Note that the following statement may produce gibberish in a session/database whose default character set is something other than ascii, utf8, or utf8mb4:

SELECT CAST(  jsonColumn AS CHAR ) FROM casts;

The following, more verbose syntax is recommended for such a session/database:

SELECT CAST(  jsonColumn AS CHAR CHARACTER SET 'utf8mb4' ) FROM casts;

Aggregates on JSON Values

When aggregating JSON values, SQL NULLs are ignored (as is done with other datatypes). With the exception of the MAX, MIN, and GROUP_CONCAT aggregates, the JSON value is converted to a result numeric type and then passed to the aggregate operator. For JSON values which are numeric scalars, the conversion to a numeric type should be sensible, although truncation may occur and precision may be lost. For JSON values which are not numeric scalars, the conversion to a numeric type is repeatable (deterministic) but not defined here.

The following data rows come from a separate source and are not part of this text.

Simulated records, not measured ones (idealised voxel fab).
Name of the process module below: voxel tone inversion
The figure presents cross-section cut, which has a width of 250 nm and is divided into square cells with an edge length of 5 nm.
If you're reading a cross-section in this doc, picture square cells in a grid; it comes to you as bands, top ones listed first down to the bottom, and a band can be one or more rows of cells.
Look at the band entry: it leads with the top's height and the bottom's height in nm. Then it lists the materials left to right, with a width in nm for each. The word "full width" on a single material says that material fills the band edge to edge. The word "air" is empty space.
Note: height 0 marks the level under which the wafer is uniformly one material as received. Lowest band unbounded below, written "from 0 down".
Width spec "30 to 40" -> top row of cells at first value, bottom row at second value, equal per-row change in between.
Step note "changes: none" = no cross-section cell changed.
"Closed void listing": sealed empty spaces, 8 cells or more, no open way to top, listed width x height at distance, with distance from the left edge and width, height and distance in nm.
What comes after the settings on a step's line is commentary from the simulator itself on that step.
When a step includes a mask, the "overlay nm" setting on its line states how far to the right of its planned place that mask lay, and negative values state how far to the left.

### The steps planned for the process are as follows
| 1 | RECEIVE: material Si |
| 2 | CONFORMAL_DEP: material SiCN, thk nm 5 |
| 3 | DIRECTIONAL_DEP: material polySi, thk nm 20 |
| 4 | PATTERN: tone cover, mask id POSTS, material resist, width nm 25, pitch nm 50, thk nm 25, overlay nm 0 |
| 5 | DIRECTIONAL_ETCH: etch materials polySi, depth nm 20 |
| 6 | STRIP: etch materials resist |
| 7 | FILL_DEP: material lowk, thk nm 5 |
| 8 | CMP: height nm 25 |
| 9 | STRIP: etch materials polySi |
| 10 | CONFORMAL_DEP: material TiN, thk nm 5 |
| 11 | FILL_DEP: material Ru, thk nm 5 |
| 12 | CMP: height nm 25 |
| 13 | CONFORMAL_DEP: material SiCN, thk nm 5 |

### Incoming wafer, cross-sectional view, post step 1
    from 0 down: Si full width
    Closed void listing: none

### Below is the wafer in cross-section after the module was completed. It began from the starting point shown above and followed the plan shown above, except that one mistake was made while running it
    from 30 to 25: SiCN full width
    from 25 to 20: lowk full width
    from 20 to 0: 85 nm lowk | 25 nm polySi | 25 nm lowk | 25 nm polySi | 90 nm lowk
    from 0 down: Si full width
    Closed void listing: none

Aggregate Result data type Other behavior
AVG DOUBLE -
BIT_AND BIGINT UNSIGNED -
BIT_OR BIGINT UNSIGNED -
BIT_XOR BIGINT UNSIGNED -
COUNT BIGINT No conversion is performed. Values are simply counted.
COUNT(DISTINCT) BIGINT No conversion is performed. Values are simply counted. Distinctness is determined by the comparison rules described in worklog WL#8249.
GROUP_CONCAT VARCHAR -
MAX JSON Order is determined by the comparison rules described in worklog WL#8249.
MIN JSON Order is determined by the comparison rules described in worklog WL#8249.
STD DOUBLE -
STDDEV_POP DOUBLE -
STDDEV_SAMP DOUBLE -
STDDEV DOUBLE -
VAR_POP DOUBLE -
VAR_SAMP DOUBLE -
VARIANCE DOUBLE -
SUM DOUBLE -

UDFs and JSON Values

Developers may want to process JSON data with user-defined functions which are coded in C or in another language which can use C calling conventions. UDFs support a limited spectrum of datatypes: STRING, INTEGER, REAL, and DECIMAL. Typically, JSON data will pass to/from UDFs as STRINGs. Note that these STRINGs appear to MySQL as char arrays with the vacuous "binary" character encoding. In order to use UDF return values as JSON values, you must declare their character encoding with a CAST expression. E.g.:

CREATE FUNCTION make_json_document RETURNS STRING SONAME "my_udfs.so";

INSERT INTO json_table( doc ) VALUES ( CAST ( make_json_document() AS CHAR CHARACTER SET gb2312 ) );

JSON Functions

We introduce the following new functions.

JSON_VALID()

This method returns true if the indicated text is a valid json document. This method has the same meaning as the Standard's IS JSON predicate.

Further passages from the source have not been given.